Profile image of Askiitians Tutor Team
ApprovedApproved Tutor Answer1 Year ago

To determine how fast the image is moving when the point source of light is approaching a thin convex lens, we can use the lens formula and the concept of magnification. Let's break this down step by step.

The Lens Formula

The lens formula relates the object distance (u), the image distance (v), and the focal length (f) of the lens:

1/f = 1/v - 1/u

Here, we need to remember that the object distance (u) is taken as negative in the lens formula when the object is on the same side as the incoming light. Thus, if the object is 15 cm away from the lens, we have:

u = -15 cm

Given that the focal length (f) of the lens is +10 cm (positive for a convex lens), we can substitute these values into the lens formula.

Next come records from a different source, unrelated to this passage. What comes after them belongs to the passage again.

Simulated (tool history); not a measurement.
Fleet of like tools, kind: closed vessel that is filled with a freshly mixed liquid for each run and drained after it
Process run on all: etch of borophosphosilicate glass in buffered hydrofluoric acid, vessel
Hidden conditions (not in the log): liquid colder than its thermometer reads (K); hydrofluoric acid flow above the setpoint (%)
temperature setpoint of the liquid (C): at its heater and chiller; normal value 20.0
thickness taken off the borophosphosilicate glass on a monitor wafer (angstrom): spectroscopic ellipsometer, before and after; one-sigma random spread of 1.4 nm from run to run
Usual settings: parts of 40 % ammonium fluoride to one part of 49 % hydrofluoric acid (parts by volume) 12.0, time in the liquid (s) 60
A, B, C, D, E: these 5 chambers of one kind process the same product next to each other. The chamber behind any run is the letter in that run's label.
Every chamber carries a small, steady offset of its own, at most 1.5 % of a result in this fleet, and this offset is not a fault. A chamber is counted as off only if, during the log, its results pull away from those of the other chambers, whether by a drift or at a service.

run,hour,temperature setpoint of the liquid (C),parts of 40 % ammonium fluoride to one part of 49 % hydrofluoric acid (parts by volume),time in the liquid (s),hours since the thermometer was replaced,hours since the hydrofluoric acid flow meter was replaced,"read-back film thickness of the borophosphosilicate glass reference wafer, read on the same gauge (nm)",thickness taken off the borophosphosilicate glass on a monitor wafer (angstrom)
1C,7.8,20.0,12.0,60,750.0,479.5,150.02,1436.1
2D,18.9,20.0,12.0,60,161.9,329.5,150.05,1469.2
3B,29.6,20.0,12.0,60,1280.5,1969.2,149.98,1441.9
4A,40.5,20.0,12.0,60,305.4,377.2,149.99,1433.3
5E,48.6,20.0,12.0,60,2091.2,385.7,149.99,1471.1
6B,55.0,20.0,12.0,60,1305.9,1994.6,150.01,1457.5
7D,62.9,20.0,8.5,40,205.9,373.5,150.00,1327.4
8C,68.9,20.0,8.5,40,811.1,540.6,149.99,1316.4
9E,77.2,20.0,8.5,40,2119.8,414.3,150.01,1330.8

Calculating the Image Distance

Substituting the values into the lens formula:

1/10 = 1/v - 1/(-15)

This simplifies to:

1/10 = 1/v + 1/15

To combine the fractions, we find a common denominator, which is 30:

3/30 = 1/v + 2/30

Rearranging gives:

1/v = 3/30 - 2/30 = 1/30

Thus, we find:

v = 30 cm

Understanding Image Movement

Now, we need to determine how fast the image is moving as the object approaches the lens. The object is moving towards the lens at a speed of 2 cm/s. We can use the concept of rates of change in the lens formula. Differentiating the lens formula with respect to time (t) gives us:

0 = -1/v² (dv/dt) + 1/u² (du/dt)

Here, du/dt is the speed of the object (which is -2 cm/s, since it's moving towards the lens), and dv/dt is the speed of the image we want to find.

Substituting Values

We already found that:

u = -15 cm and v = 30 cm

Now substituting these values into the differentiated equation:

0 = -1/(30)² (dv/dt) + 1/(-15)² (-2)

This simplifies to:

0 = -1/900 (dv/dt) + 1/225 (2)

Multiplying through by 900 to eliminate the fractions gives:

0 = -dv/dt + 4

Thus, we find:

dv/dt = 4 cm/s

Direction of Image Movement

Since the image distance (v) is positive and the image is moving towards the lens as the object approaches, we conclude that the image is moving towards the lens at a speed of 4 cm/s.

Final Answer

The correct answer is [A] 4 cm/s towards the lens.